The company behind HBO, CNN and the Warner Bros movie studio has been focused on cutting costs and trimming its debt following the $40bn merger of Warner with Discovery last year and against the backdrop of a rising interest rate environment.
That deal gave the newly combined group more heft in a high-stakes battle with Netflix, and consolidated power under chief executive David Zaslav. But it left WBD with a debt pile of $55bn.
Chief financial officer Gunnar Wiedenfels warned on Wednesday that his previous target — achieving a debt-to-adjusted earnings ratio of between 2.5 and 3 times next year — was now “unlikely” because of a tough advertising market and the lingering impact of the Hollywood labour strike.
“It is unlikely from today’s perspective, that we will hit our target leverage range by the end of 2024 without a meaningful recovery of the TV ad market,” said Wiedenfels.
The television ad market had been “disappointing”, while there was a “real risk at this point” that the labour strike, which has halted TV production, will continue to hurt WBD’s finances in 2024, Wiedenfels warned.
“It is becoming increasingly clear now, that, much like 2023, 2024 will have its share of complexity”, he said.
Shares in WBD were down more than 17 per cent in Wednesday morning trading on Wall Street, putting them on track for their biggest daily drop since March 2021.
Since the Federal Reserve began raising interest rates in 2022, Wall Street has become sceptical of Hollywood’s growth-orientated streaming revolution and is focused on profits.
Wiedenfels, a former McKinsey consultant from Germany, has built a reputation for his ability to squeeze expenses and generate profit. Under his watch, WBD had managed to pay off $12bn in debt since the deal closed last year, the company said on Wednesday. WBD had $43bn in net debt at the end of September.
WBD earlier this year changed its pay structure, tying Zaslav’s bonus to his success in generating cash and reducing the company’s leverage.
Wiedenfels said the “vast majority” of WBD’s remaining debt had a fixed interest rate, which should “insulate” the company from rising rates.

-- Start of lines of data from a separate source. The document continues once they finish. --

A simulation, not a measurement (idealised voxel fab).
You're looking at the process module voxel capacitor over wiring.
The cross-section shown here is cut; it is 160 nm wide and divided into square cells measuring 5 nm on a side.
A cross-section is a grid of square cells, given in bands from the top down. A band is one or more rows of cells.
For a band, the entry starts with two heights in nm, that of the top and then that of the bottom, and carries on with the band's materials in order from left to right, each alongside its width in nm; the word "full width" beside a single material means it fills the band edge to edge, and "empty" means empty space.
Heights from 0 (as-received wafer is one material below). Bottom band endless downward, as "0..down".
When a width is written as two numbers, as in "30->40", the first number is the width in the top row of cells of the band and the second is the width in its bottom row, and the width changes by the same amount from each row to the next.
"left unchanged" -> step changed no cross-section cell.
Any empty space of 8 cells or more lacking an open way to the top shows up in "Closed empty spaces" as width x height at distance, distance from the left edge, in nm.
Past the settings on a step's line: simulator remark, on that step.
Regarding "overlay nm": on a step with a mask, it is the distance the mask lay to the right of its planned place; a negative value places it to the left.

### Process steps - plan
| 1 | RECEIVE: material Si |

His warning came as the group reported that its streaming business had turned a profit in the most recent quarter, while the overall company had narrowed its net loss to $417mn from a $2.3bn loss a year ago. WBD’s quarterly revenue was up 2 per cent from a year ago to $10bn.
WBD’s global streaming subscriber base, however, dropped by 700,000 to 95.1mn in the quarter, which Zaslav blamed on a light content slate.